The answer? Don't reinvent the wheel, the go standard library has already almost solved this problem with Replace(), let's tweak it. I stumbled a bit over how the API of our new function should work, finally settling on leaving the signature unchanged, but deciding on minimal change from strings.Replace:
func ReplaceAfter(s,old,new string,skip int) string
The variable skip replaces n to clarify what it does since the caller will specify how many instances of old to skip replacing. skip==0 is defined as replacing every instance and skip==-1 is defined as replacing no instances.
From here there were really only a few bits of the function that needed changing.

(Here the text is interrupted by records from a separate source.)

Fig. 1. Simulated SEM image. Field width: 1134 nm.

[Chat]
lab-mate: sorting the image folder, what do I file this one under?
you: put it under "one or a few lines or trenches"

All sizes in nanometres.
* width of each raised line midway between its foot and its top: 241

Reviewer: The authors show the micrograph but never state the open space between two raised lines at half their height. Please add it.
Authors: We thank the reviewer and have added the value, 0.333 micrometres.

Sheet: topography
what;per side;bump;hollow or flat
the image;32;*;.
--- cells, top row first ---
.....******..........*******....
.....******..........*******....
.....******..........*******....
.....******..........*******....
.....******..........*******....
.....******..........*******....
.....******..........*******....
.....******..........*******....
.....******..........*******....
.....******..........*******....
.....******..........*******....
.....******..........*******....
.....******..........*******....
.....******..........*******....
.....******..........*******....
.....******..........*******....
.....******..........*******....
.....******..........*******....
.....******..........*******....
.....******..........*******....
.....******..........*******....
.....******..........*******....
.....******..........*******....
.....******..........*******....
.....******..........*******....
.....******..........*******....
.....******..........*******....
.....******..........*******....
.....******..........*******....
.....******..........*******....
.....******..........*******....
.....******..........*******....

func ReplaceAfter(s, old, new string, skip int) string {
if old == new || skip == -1 { // changed
return s // avoid allocation
}
// Compute number of replacements.
m := strings.Count(s, old)
if m == 0 || m < skip { // changed
return s // avoid allocation
} // changed (removed else if)
// Apply replacements to buffer.
n := m - skip // changed, n means the same thing but is calculated
t := make([]byte, len(s)+n*(len(new)-len(old))) // longer buffer
w := 0
start := 0
for i := 0; i < m; i++ {
j := start
if len(old) == 0 {
if i > 0 {
_, wid := utf8.DecodeRuneInString(s[start:])
j += wid
}
} else {
j += strings.Index(s[start:], old)
}
if i >= skip { // changed, replace
w += copy(t[w:], s[start:j])
w += copy(t[w:], new)
} else { // changed, skip ahead
w += copy(t[w:], s[start:j+len(old)])
}
start = j + len(old)
}
w += copy(t[w:], s[start:])
return string(t[0:w])
}
Here's a playground link with a working demo. If you're interested, I also copied and adapted the relevant Test functions from go/src/strings/, to make sure that the function as written behaved itself predictably.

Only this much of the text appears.